Hacker News new | ask | show | jobs
by siegel 3301 days ago
The only concern here is that they likely have a partnership, legally, and each partner owes a fiduciary duty to the other. He can walk, for sure, but my guess is the co-founder will claim he was frozen out and, if OP is successful, will sue for breach of fiduciary duty (and other things).
1 comments

My bigger concern would be that he pivots, takes the code with on the pivot, finds success, and 6 years later when he's about to sell his cofounder returns claiming 50% of the proceeds are owed to him.
We're basically talking about the same thing. But, yes, you are 100% correct about the likely danger in trying to use the code in the future. That's why I think the cleanest thing to do (if at all possible), if he wants to make something of this, is to offer the guy a small equity stake in whatever entity is created to do this work and get a release.

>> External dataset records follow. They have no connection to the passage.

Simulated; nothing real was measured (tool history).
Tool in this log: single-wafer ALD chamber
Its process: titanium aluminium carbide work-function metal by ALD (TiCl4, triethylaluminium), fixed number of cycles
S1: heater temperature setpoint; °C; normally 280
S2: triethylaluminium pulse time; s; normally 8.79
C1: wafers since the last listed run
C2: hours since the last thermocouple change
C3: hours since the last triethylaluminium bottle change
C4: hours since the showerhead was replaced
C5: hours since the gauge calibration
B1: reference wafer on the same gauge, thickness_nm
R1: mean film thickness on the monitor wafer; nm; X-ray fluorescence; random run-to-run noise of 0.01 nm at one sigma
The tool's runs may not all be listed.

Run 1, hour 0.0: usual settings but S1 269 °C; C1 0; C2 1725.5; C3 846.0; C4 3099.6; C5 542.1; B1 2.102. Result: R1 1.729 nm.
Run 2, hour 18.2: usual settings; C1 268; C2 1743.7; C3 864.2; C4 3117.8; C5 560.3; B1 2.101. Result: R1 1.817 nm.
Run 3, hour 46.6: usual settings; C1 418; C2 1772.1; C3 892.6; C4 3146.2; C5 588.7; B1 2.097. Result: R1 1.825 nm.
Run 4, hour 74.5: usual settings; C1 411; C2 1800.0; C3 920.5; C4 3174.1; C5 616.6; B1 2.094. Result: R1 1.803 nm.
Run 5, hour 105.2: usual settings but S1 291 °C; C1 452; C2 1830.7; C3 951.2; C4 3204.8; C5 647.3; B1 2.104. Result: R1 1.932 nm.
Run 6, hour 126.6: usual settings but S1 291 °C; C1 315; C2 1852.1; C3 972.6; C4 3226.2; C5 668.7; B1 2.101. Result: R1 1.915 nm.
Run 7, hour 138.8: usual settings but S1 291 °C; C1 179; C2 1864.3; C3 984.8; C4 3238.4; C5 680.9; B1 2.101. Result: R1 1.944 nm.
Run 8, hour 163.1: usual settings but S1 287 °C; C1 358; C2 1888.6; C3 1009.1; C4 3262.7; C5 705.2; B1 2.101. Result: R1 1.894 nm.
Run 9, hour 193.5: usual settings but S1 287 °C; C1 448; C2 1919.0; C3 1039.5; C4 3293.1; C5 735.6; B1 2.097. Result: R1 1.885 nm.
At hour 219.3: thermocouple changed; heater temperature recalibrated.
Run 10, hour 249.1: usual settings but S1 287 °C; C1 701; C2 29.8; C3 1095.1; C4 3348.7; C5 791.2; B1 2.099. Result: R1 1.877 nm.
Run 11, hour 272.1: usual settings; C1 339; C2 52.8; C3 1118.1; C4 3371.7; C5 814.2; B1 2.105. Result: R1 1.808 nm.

I've been involved with lawsuits over the exact type of situation. Maybe the OP could win, but it will be a costly process...

Thanks for your (and everyone else who has commented here) advise. I think the approach I am going to take is to see if he's willing to sign an agreement to dissolve our partnership, giving me 100% of the company. If he really has just grown tired of it, as I suspect, I think he might do this. If he's not willing I'm going to try some type of buyout, payable once revenues can pay for it. Then I'll offer a small stake as a last resort. If he's unwilling to accept that then I guess I'll just have to quit the company. I really don't want to do that, I've spent so much time on this :( . But I'm also not willing to keep working on it without my fair share of the company; I'd rather start from scratch again on a different idea.